Nearly half of U.S. adults — 48 percent in a new Gallup poll — say the government should increase its regulation of big technology companies such as Amazon, Facebook and Google.
“The Big Tech companies do not merely want to dominate the market — they want to be the market,” Adonis Hoffman, a former Chief of Staff at the Federal Communications Commission, told Fox Business. “There is a fundamental problem when one company can control the supply, demand, distribution, cost, information and rules of the market they are in.”
While the Gallup Poll — conducted August 1st through August 14th — also found that 40 percent of Americans believe government regulation should not change while another 10 percent believe less regulation is the way forward.
But the winds of change are blowing around lawmakers on both sides of the aisle, with a desire to figure out a way to reign in big tech. Opinions are wide-ranging on how exactly to do that. But one novel idea picking up steam: Create a digital FCC-type agency that can monitor how major tech companies operate.
A “DCC” (Digital Communications Commission) or “Digital Authority” (DA) is the idea behind a recent report about digital platforms, sponsored by the University of Chicago’s Stigler Center for the Study of the Economy and the State. Former Department of Justice senior staffer and Yale University economics professor Fiona Scott Morton led the study. “Its mandate would be to protect competition,” Morton told The New York Times. The agency’s experts would supplement the traditional Department of Justice and Federal Trade Commission antitrust regulators and constantly track the tech markets and trends.
“I like the idea of having an expert-run body that focuses entirely on the digital,” Nina Jankowicz, a global fellow at the Wilson Center’s Kennan Institute, told Fox Business: “Given the monopoly these companies have on information, their dominance means they’re curating and filtering all the information we receive, from updates on our favorite pop stars to communications from elected officials.”
The Stigler Center report suggests that Congress “define the scope of regulatory power. The definition must include digital businesses that facilitate transactions of any kind (including the sale of advertising). It should have clear and broad authority over digital business models in order to prevent firms subject to regulation from evading its oversight.”
Former regulator Hoffman, now Chairman and CEO of Business in the Public Interest, Inc., does not embrace the FCC-like model. “A specialized agency to deal with digital regulation…I do not favor that,” said Hoffman.
Hoffman would like to see ” a yearlong summit of key stakeholders to develop forward-looking solutions that can lead to law, regulation and even self-regulation.”

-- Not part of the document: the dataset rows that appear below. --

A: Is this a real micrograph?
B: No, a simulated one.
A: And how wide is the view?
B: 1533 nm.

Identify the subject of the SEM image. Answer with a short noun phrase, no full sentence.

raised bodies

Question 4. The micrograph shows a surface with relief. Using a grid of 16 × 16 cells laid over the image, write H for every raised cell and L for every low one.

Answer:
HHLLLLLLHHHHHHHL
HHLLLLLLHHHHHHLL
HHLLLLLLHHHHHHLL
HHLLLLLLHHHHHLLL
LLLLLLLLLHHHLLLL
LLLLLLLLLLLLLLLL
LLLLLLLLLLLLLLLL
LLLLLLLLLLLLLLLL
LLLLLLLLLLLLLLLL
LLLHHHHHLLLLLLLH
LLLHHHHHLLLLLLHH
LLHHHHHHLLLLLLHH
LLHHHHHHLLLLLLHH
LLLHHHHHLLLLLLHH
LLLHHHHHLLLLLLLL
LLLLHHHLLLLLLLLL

The Stigler Center report also points out the more people who use an online service, the more users, developers, and advertisers it attracts. Therefore, the bigger it gets, the easier big tech companies overshadow competitors. As of the last reporting period, Amazon had 300 million active users, Facebook had 2.3 billion and Google’s Gmail alone had more than 1 billion.
Those numbers are why, Jankowicz argues, it is time to consider a “DCC” or ‘DA” type agency. “Just as we have regulations on airlines and cars, we should be regulating social media and technology companies,” said Jankowicz, “They have become ubiquitous in our lives and have the potential to cause enormous harm.”